Therefore, we hypothesize that prediction and goals cannot be directly compared for adult L2 speech learning, regardless of the type of L2 sounds. Thus, we predict that participants can learn neither of the two vowels when feedback is unavailable, i.e., in the masked condition. Whereas in the unmasked condition, auditory feedback is available for learning and we predict that the extent of similarity between prediction in L1 (via motor-sensory transformation) and speech targets in L2 (goals) will affect learning performance. More specifically, based on the above review, learning /ø/ should be better than learning /ɵ/ in the unmasked condition. This is because as shown in previous literature, a high degree of similarity between L1 and L2 speech sounds makes adult L2 acquisition more difficult (as reviewed in section 1.2). From a sensory-motor point of view, this could suggest that the more similarities between motor prediction for L1 and sensory goals in L2, the more interference there could be between them in adult L2 learning. The interference would render goals less accurate during the course of learning. Since /ɵ/ is more similar than /ø/ to existing pronunciations in Mandarin Chinese, there would be more interference from participants’ native language (i.e., motor prediction established through L1) in maintaining the goal for /ɵ/ than for /ø/, which as a result would yield auditory feedback less effective in improving the learning performance of /ɵ/.

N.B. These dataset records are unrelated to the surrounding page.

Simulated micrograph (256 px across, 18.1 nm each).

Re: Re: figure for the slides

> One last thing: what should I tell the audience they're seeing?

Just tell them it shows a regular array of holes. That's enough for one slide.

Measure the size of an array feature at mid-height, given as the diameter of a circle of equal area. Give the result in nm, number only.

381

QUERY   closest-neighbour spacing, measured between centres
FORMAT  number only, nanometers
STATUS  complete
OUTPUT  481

Two experiments were conducted to test the above predictions. Experiment 1 used a within-subject design while Experiment 2 used a between-subject design with two additional listening control tasks. A between-subject design was needed to test whether the results of the within-subject design can be replicated. Moreover, a between-subject design could filter out the practice effect which often results from a within-subject repeated measures design. Two additional listening tasks were needed to control for perception and memory accuracy which could be confounds. Specifically, we ruled out the possibility that inaccurate perception and memory of the target speech sounds could lead to the participants’ bad performance of speech production.

Experiment 1

Methods

The study was approved by NYU Shanghai Research Ethical Committee. All experiments were performed according to relevant guidelines and regulations. Informed consent was obtained from all participants for the experiments. Data sets are accessible from https://osf.io/cnvh7/.

Stimuli

Two vowels were selected as stimuli: /ø/ and /ɵ/. This is because they represent different degrees of similarity to Mandarin vowels, which is a key factor in this study as discussed in the Introduction section. Specifically, /ɵ/ sounds perceptually similar to existing Mandarin vowels /ɤ/ and /ɚ/ (Fig. 1), while /ø/ is harder to be perceptually related to an existing Mandarin vowel.

Figure 1
figure 1

IPA and Pinyin chart for Mandarin vowels and the two target vowels /ø/ and /ɵ/.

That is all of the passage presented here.